After this “included” lunch we were walked to an adjascent
building designed as an overdecorated dark cave. Each sitting place had four
tiny plastic glasses filled with white wines – the local brands. The hostess
must have been busy gloating over the money she had collected at lunch, so our
tour guide was deputed as the wine lecturer – which he did with gusto and
humour. It all boiled down to timing of the harvest of the ripening grapes,
usually in October, November, December, and January – each harvest gave a
different taste to the wine and we tasted them in sequence. The December
harvest is the most famous Riesling, the classic German wine. The January
grapes, harvested when iced over, yielded a sweet wine – hence “Ice wine”. So
much fuss, but instructive. Wine is a deeply medieval European conceit I think –
not much else was happening then. Eventually we were freed of all impedimenta
and, my head nicely floating with all the wines, walked across to the riverbank
with many landing jetties to wait for our cruise boat which took its time since
it was picking up other bunches of passengers like us on the way. It did
arrive, we marched aboard to a large, white, sparkling two-tiered boat, and
after much ado about nothing by the crew the boat finally cast off its moorings
and joined the muscular current of the Rhine.
This was it. Despite the hottish sun in clear blue sky
with white cloudlets scudding in a good breeze, we had chosen the upper,
exposed deck filled with holidaying multinational crowd nursing big beers and
small wines. In the middle of a wide, powerful, clean Rhine sat our crisp white
boat facing north – going with the current. On both banks were green and yellow
hills and a stiff, cool breeze pushed past us coming up from the plains of
Germany which lay ahead of us, downstream. We did not have any more beer or
wine; just sat feeling the breeze ruffle our hair and gazed at the bright,
wide, beauty around us, floating down the river – the motor down to idling.

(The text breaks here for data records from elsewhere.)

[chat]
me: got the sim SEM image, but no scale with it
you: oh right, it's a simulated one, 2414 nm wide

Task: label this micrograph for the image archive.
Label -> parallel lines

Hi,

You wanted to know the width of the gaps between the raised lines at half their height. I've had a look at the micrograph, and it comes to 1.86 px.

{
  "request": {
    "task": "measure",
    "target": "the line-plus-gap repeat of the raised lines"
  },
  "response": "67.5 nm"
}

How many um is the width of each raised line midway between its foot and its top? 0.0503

This was the Rhine. The stuff of much lore and legend of Germany, much more
than the Elbe, Germany’s other main river – and the Danube is, well, Austrian
really.
Every few miles the river’s course curved left or right
and after every turn a new vista opened up before our eyes. The river valley
here was fairly narrow. Just the river itself, then a small strip of barely
flat land for villages and churches; and behind these the hills rose up
abruptly. In the pre-deforested and pre-developed ancient times, I imagined,
these sights would have been much darker, maybe even scary. We were beginning
to see every few miles downstream smallish pointy-headed medieval looking
castles, both on the left bank and on the right and, as if paired off, smallish,
narrow-steepled churches below the castles. So many of them? As if reading our
thoughts the cheerful, irreverent voice of our tour guide came over the PA
system. This was the revenue system of old Germany, he chuckled: each fortress had a warlord with an army and
collected custom tax for allowing each boat to pass down or up the river; the
churches were to say grace and keep the peasants in their place. The whole
river is full of these, now mostly owned by Spanish and French retired film
stars. He was cheerfully disrespectful and gave us a subaltern historical perspective
on Rhine’s place in Germany’s economic history. Floating downriver, valley to
valley, on this beautiful afternoon for over two hours, watching such medieval
“seats” of German dukedoms passing by, it was cinema again. It would have been
claustrophobic, isolated, and unfree under a dogmatic church, to have been a
hardworking peasant in these villages in the medieval times. All politics is,
at the base, a protection racket really – and always was. Many castles or their
ruins had the modern German tricolor flag flapping in the breeze.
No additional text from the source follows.